This means of ending the current crisis is certainly preferable in human terms, and in economic terms as well, to military strikes. These might result in damage to Kuwaiti or Saudi oil fields. They would almost certainly bring about the physical destruction of much of Iraq's economy, probably including petroleum production facilities. A military strike might even lead to the permanent dismemberment of Iraq as a national entity. Its petroleum-producing areas, with reserves second only to those of Saudi Arabia, might actually be seized in the course of a war by neighboring Turkey or Iran.

Any such developments would face the United States, and the world, with far more difficult problems than those we face today. A seizure of Arab oil fields by a non-Arab power could destabilize not only the Gulf area, but the entire Middle East for the next 50 years. It could eventually bring down the government of any Arab power, like Egypt or Saudi Arabia, which seemed to have been implicated.

If the rationale for the extraordinary build-up initiated in November is to frighten Saddam Hussain into withdrawing peacefully, it is equally likely to tempt provocateurs seeking to benefit from a US-Iraqi war into taking some action to initiate such hostilities. There are Kurdish nationalists, Israeli expansionists, Iranians and Syrians who would not hesitate to try.

Is the US offensive buildup intended as a warning to Saddam Hussain not to harm the foreigners he is holding hostage? He has already scheduled their release.

Is the goal to relieve Kuwaitis from a brutal Iraqi military occupation? Why not reduce the military forces around Kuwait to purely defensive levels if Saddam Hussain accepts the presence of UN observers in Kuwait to halt violations of the Geneva conventions?

Few Americans question the wisdom of sending defensive forces to the Gulf.

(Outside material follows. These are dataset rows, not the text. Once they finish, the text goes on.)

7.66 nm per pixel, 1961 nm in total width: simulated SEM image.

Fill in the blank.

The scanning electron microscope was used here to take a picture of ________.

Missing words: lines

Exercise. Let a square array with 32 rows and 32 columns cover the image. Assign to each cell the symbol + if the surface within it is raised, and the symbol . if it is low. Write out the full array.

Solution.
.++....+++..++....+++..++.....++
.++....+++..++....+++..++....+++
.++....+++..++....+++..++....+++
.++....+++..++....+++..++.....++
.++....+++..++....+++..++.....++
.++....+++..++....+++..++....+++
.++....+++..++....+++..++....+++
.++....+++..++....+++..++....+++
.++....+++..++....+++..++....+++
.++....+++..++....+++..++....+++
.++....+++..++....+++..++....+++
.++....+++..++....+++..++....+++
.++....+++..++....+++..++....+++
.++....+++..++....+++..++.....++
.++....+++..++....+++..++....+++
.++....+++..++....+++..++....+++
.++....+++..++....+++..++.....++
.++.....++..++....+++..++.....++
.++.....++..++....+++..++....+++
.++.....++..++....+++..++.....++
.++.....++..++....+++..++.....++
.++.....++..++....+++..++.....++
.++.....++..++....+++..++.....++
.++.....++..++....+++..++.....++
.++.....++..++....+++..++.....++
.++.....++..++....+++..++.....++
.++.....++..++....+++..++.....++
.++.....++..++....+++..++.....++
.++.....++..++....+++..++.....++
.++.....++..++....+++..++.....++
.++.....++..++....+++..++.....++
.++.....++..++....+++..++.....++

The release of all foreign hostages and the introduction of UN observers to protect Kuwaitis under military occupation in exchange for the draw down of foreign forces to a size sufficient to protect Saudi Arabia, but not to attack Kuwait, seems a reasonable approach to preventing the accidental outbreak of war while we wait for the boycott and embargo to force Iraqi withdrawal, which in my opinion will occur very soon.

It also would reduce the huge foreign military presence in the area, which is a source of concern to traditional Muslims in many parts of the world. Further, it would enable the US to initiate a policy of troop rotation, ending what seems to be the major morale problem among US forces.

The fact that the administration has not welcomed such suggestions gives rise to suspicion that it may have another goal.

This goal, never articulated by the US but frequently advocated by Israel and its supporters in the US media, involves an immediate military attack to bring down the Iraqi government.

The Israeli government's interest in this course is obvious. It wants Iraq stripped of its army and whatever weapons of mass destruction it may possess so that they cannot later be deployed against Israel. Removing this threat also would remove some of the pressure on Israel to trade land for peace with its Arab neighbors, as the US has been urging it to do since 1967.

Few Americans are convinced, however, that it is necessary for the United States to go to war to remove weapons of mass destruction from the area, or to protect Israel. Both objectives can be accomplished more effectively by peaceful means.

Iraq has not yet developed nuclear weapons. Iraq does, however, possess chemical weapons. If the US wishes to remove all weapons of mass destruction from the Mideast, it should propose a treaty, strictly enforced with on-site inspections, to ban both nuclear and chemical weapons from the area. If Israel were included in this treaty, all Arab states would almost certainly sign on, with relief.

And then why not agree to a comprehensive peace conference called under United Nations auspices to consider all outstanding UN Security Council resolutions pertaining to the Middle East? It could deal with banning of weapons of mass destruction and protection of civilians under military occupation.

Most of the world is just as concerned about the protection of Palestinians under Israeli military occupation as protection of Kuwaitis under Iraqi military occupation.

Supporting a Security Council resolution to put UN observers into both places would go a very long way toward solving all of the problems faced by the United States in holding together our Arab and European allies while we wait for economic measures to do their work.

All this would provide a welcome signal to the American people that our stand in the Mideast is one of principle, not solely of political or economic expediency. That would signal all Americans and the world that, when US troops come home, they will have left behind a Mideast that is more secure and more stable than when they arrived, rather than a Mideast in ruins.

The foregoing is condensed from testimony by Richard H. Curtiss, editor of the Washington Report on Middle East Affairs, at a Nov. 27 hearing by the House Committee on Banking, Finance and Urban Affairs on the economic impact of the Gulf crisis.